This nice quote comes, surprisingly, as part of advertising copy for Bestobell asbestos products in The Industrial Chemist, November 1945 (the starlings are used as a metaphor for teamwork).

We of Bell's are rather proud of a far-flung organisation based on the United Kingdom and extending through the alphabet from Australia and Argentina to West Africa, from China to Peru as the saying is. (It is a live and active marketing organisation which is ready to be of service to other manufacturers.) But we are very proud of the fact that in every part of the organisation a unanimity of zeal in team-work speeds to serve our multitudinous customers, bringing to them in engineering problems large and small the resources of our skill, experience and research. Starlings have their place in the economy of nature; Bell's in the well-being, efficiency and productivity of industry.

Such coordination seemingly doesn't always work. The excellent Lol Manuscripts blog just annotated a 1622 tract, The Wonderfull Battell of Starelings, reporting how in 1621 in Cork, Ireland, masses of dead and maimed starlings fell from the sky - a spot of Forteana explicable, as far as I can tell, by a collective navigation error leading to two starling flocks crashing head-on.

Starlings exhibit one of the best-known examples of flocking phenomena, when massed animals appear to act as a coherent unit due entirely to nearest-neighbour interactions. (We regularly see these starling flocks over the marshes by the River Exe opposite Topsham). The general dynamics are quite well understood (particularly via the work of Craig Reynolds on "boids" simulations), but the specifics for starlings were recently analysed in more detail by the European STARFLAG (Starlings in Flight) project:

Current computer models assume that each bird interacts with all birds within a certain distance. But the new observations, however, show that each bird keeps under control a fixed number of neighbours - seven other starlings - irrespective of their distance, which is the secret of how they stick together.

"This is very robust and works wherever your neighbours are," says Andrea Cavagna of Italy’s National Institute for the Physics of Matter.

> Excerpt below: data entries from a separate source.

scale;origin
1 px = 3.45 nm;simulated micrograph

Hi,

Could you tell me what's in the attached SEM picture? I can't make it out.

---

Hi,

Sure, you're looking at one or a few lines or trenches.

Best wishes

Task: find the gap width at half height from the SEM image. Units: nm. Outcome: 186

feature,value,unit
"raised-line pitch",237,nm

A flock under predator attack may expand dramatically, but birds can regroup very quickly because the cohesion does not depend on the physical distance among starlings, but rather on their ability to interact with a fixed number of neighbours.

- Study of starling formations points way for swarming robots, Roger Highfield, Science News, The Telegraph, 29 Jan 2008

Technical details aside, "murmuration" is an interesting word. From the OED:

1. a. The action of murmuring; the continuous utterance of low, barely audible sounds; complaining, grumbling; an instance of this. Now chiefly literary.
b. Sc. Rumouring; the action of spreading a rumour or rumours. Obs.

2. A flock (of starlings).
One of many alleged group terms found in late Middle English glossarial sources, but not otherwise substantiated.

- Oxford English Dictionary

The reason for the OED's use of "alleged" is elaborated in a landmark paper, Proper Terms: An attempt at a rational explanation of the meanings of the Collection of Phrases in "The Book of St Albans," 1486, entitled "The Compaynys of beestys and fowlys" and similar lists., John Hodgkin, Transactions of the Philological Society 1907-1910 Part III, pp 1 - 187, Kegan, Paul, Trench & Trübner & Co, Ltd, London, 1909.

Hodgkin says of these collective nouns a.k.a. company terms:

In the year 1486 there was printed at St. Albans an extremely interesting book, which for want of any specific title is generally known as " The Book of St. Albans." In that portion in which the Treatise on Hunting is contained there occurs a list which is headed "The Compaynys of beestys and fowlys," and consists of a strange and motley collection of queer expressions, which at first sight are not easily explicable. On reference to such of these terms as are contained in the portions already issued of that monumental work, the New English Dictionary, it is found that where the explanations are given they are generally stated to be 'technical,' ' fanciful,' or 'alleged' terms for a 'company' of this or that, and we are told that these were " artificial terms invented in the fifteenth century as distinctive collectives referring to particular animals or classes of persons"; and it was in order to get at the root of the matter, and settle it once and for all, that the present investigation was undertaken, and I hope to be able to show from the evidence collected that the majority of these arc not company terms, and that there are no solid grounds for supposing them to be such.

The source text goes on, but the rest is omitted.